Thank you to all who responded to the Thanksgiving poll! It looks like 2/3 of voters would prefer to have a mixture of both traditional and new. I’m still compiling my recipes to test and narrowing down what we will “break bread” over on Thanksgiving day. Can’t wait!
For now, I’ll keep posting my meals, just the same. I made a pork and barley soup last night that turned out just so yummy and filling. Since the weather has turned cold here in Florida (for the time being!) I love to eat things like this.
Pork and Barley Soup
Ingredients:
1 1/2-2 lbs thin sliced pork chops, chopped into chunks
salt and pepper
1 onion, chopped
2 stalks celery, chopped
2 cloves of garlic, minced
3 tsp olive oil, divided
1 cup barley, uncooked (not quick cooking)
1 TBL thyme
4 1/2 cups chicken broth
1 butternut squash, peeled and chopped (about 4 cups)
Parmesan cheese for topping
Directions:
Salt and pepper pork and heat 2 tsp of oil in large pot on medium high heat. Cook pork for 4-5 minutes.

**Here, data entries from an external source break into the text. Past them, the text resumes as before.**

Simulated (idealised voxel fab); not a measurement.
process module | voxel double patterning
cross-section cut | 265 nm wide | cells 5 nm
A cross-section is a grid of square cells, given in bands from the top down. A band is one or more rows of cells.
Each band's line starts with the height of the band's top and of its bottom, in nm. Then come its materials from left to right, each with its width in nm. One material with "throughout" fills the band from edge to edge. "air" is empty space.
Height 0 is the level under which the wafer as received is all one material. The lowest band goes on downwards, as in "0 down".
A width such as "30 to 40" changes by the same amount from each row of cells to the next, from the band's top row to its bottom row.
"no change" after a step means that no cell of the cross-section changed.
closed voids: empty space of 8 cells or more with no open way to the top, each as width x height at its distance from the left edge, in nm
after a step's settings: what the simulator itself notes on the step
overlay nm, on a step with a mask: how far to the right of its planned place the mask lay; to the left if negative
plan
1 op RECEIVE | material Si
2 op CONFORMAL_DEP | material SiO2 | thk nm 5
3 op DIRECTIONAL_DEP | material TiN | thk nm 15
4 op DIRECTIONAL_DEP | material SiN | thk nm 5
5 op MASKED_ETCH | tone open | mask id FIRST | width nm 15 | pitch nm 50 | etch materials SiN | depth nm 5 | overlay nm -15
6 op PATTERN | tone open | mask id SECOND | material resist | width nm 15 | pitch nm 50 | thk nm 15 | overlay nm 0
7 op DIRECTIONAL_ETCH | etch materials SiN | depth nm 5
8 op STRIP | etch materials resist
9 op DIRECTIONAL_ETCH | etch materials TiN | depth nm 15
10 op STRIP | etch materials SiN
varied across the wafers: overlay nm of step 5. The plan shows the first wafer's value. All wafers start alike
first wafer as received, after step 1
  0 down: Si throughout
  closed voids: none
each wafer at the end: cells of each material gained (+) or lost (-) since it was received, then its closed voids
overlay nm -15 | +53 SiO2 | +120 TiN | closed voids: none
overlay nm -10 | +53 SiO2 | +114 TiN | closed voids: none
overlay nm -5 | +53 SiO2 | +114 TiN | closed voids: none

Remove meat to plate, reserving juices in pan. Set meat aside. Add onion, celery and garlic to pan and saute for 3 minutes over medium low heat.
Add remaining 1 tsp oil, and stir to incorporate. Add barley and thyme, cooking for 2 minutes.
Add 1/2 cup of chicken broth and scrape any bits off of the bottom. Add remaining 4 cups of broth and squash and bring to boil.
Add pork and cover. Turn heat to simmer and cook for 40-45 minutes. Barley will soak up more liquid the longer it sits.
I sometimes add a little broth when reheating the next day to make it the right consistency. A few parmesan shavings are pretty yummy on it as well!
- 1½-2 lbs thin sliced pork chops, chopped into chunks
- salt and pepper
- 1 onion, chopped
- 2 stalks celery, chopped
- 2 cloves of garlic, minced
- 3 tsp olive oil, divided
- 1 cup barley, uncooked (not quick cooking)
- 1 TBL thyme
- 4½ cups chicken broth
- 1 butternut squash, peeled and chopped (about 4 cups)
- Parmesan cheese for topping
- Salt and pepper the pork. Heat 2 tsp of oil in large pot on medium high heat. Cook pork 4-5 minutes until mostly cooked through.
- Remove meat to plate, reserving juices in pan. Set meat aside. Add onion, celery and garlic to pan and sauté for 3 minutes over medium low heat.
- Add remaining 1 tsp oil and stir to incorporate. Add barley and thyme, cooking for 2 more minutes.
- Add ½ cup of chicken broth and scrape any bits off the bottom. Add remaining 4 cups of broth and squash and bring to boil.
- Add pork and cover. Turn heat to simmer and cook for 40 minutes. Barley will soak up more liquid the longer it sits.
- Additional broth might be necessary when reheating cooled leftovers to achieve correct consistency.